Issue: 2. (February)

First Page: 427

Last Page: 428

Title: Regional Stratigraphy and History of Ouachita Mountain Area: ABSTRACT

Author(s): Lewis M. Cline

Article Type: Meeting abstract

Abstract:

C. W. Tomlinson and the writer began a cooperative study of the Stanley-Jackfork-Johns Valley-Atoka stratigraphic sequence in the Ouachita province of southeastern Oklahoma in June, 1953. Although the work is still in progress, it is advanced enough to permit some conclusions.

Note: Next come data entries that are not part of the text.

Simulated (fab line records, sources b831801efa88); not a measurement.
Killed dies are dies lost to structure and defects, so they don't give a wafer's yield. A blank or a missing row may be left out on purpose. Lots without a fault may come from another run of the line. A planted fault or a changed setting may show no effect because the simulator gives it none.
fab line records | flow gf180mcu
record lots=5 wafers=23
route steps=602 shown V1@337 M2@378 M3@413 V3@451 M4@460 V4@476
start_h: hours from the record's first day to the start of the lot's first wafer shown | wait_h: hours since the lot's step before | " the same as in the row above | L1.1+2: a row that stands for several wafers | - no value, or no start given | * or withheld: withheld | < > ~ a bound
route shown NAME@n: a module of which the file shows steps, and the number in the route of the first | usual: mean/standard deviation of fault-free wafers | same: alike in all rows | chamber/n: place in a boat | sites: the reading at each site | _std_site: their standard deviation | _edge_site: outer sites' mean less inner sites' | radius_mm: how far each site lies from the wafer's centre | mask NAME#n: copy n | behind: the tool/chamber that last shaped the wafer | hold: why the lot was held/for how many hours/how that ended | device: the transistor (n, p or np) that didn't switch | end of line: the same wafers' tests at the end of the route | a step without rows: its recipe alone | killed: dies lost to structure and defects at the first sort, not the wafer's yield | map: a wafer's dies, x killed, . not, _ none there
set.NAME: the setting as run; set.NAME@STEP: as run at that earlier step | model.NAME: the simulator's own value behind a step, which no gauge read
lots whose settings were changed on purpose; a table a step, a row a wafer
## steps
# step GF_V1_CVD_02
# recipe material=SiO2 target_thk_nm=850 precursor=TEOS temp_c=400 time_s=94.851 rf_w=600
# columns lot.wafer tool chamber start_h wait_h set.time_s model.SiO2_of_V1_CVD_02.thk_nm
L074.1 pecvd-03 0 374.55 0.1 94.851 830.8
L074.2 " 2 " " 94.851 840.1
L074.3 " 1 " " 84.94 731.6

Several members of the Stanley-Jackfork succession, which Harlton differentiated and named in Wildhorse Mountain and Prairie Mountain in the western Ouachitas, persist as far east as the Arkansas-Oklahoma line. Their recognition on the outcrop and on air photographs has made possible the differentiation of a large area of Atoka, and perhaps younger rocks, in a belt in the Kiamichi Range which has been mapped as Jackfork on the recent Oklahoma geologic map. Two unfaulted stratigraphic sections, showing the upper Stanley, a complete Jackfork sequence, and several thousand feet of overlying Atoka, have been discovered in the Kiamichi Range and have been described in detail. The Jackfork sandstone totals only 5,600 feet in the Kiamichi Range, which is considerably less than thicknesses or inarily assigned to it. Work in the western Ouachitas has revealed that the lower part of the type Prairie Mountain formation, including the Prairie Hollow maroon shale, is equivalent to the upper part of the underlying Wildhorse Mountain formation at the type locality, and recognition of this duplication also reduces considerably the thickness assigned to the Jackfork in the western Ouachitas.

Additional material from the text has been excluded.